During a press conference Friday, the National Rifle Association blamed the violent Dec. 14 school shooting in Newtown, Conn. on violent video games, mental illness and a lack of armed guards at the school.
Since the tragic shooting at Sandy Hook Elementary School, which took 26 lives, the nation has been focused on how to prevent similar incidents from happening again.
GlobalPost spoke to Nicholas Marsh, a research fellow at the Peace Research Institute Oslo (PRIO) in Norway, about what influences a country's "gun culture," and whether that increases the likelihood of violent shootings like the one in Newtown.
Marsh recently edited Small Arms, Crime and Conflict: Global Governance and the Threat of Armed Violence.
Q: How would you define the term 'gun culture'?
I have some problems with the term. It is sometimes used to mean that guns are the most significant element of a national culture – for example if someone says that ‘The USA has a gun culture.’ But that is surely overstating the case. If we were to pick one piece of technology to sum up culture in the USA it might be the automobile, or cell phones, or Facebook or something similar.
Guns are important, but their significance even in US culture is limited. For many gun owners it’s just a piece of sports equipment, something that might just be used for the occasional hunting trip.
In other circumstances people using the term ‘gun culture’ are concerned with those aspects of culture that relate to guns. My problem there is that culture is a vast and vaguely defined concept. So the term gun culture ends up having lots of different meanings as people look at the issue from a variety of standpoints.

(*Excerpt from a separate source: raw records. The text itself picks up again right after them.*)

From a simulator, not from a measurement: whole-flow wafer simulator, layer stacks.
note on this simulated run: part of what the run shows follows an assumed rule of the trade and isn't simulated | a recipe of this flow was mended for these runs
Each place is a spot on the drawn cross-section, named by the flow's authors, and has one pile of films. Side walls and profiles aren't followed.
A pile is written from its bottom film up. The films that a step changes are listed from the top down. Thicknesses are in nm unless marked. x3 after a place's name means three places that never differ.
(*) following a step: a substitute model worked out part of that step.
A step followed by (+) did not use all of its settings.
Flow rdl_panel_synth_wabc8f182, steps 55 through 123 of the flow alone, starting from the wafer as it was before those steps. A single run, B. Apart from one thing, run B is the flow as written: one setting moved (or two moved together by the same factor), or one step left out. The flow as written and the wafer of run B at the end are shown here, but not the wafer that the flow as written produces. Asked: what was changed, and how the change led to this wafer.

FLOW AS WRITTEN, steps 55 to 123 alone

What I think is more useful to look at is the complex set of social norms and legal regulations which govern who has access to firearms, and what they can do with them. These rules are clearly part of the overall culture, but at least we are being a bit more specific.
The laws and regulations are easiest to describe. They define who can possess firearms, under what circumstances, and what they can do with them.
What are as important are the social norms. These also define ownership and use. For example, the law doesn’t care about the gender of a firearm owner, but there might be social norms which make ownership much more natural for a man compared to a woman.
The legal regulations and norms have a powerful effect upon access to firearms and what people can do with them. The important areas are:
1) What are the legitimate reasons for private ownership of a firearm – e.g., hunting, target shooting, self defense, private security
2) Who can own a firearm – e.g., are children forbidden, and at what age is it legal, and what categories of adults are forbidden, such as the mentally ill
3) Where can they be displayed – e.g., can people carry them in public, can they be displayed in houses, or must they be locked up when not being used?
The social norms and laws influence each other. In a democracy, people vote for parties which reflect their values. Those parties then draft the laws. Conversely, social norms are themselves influenced by what the government deems to be legal or illegal.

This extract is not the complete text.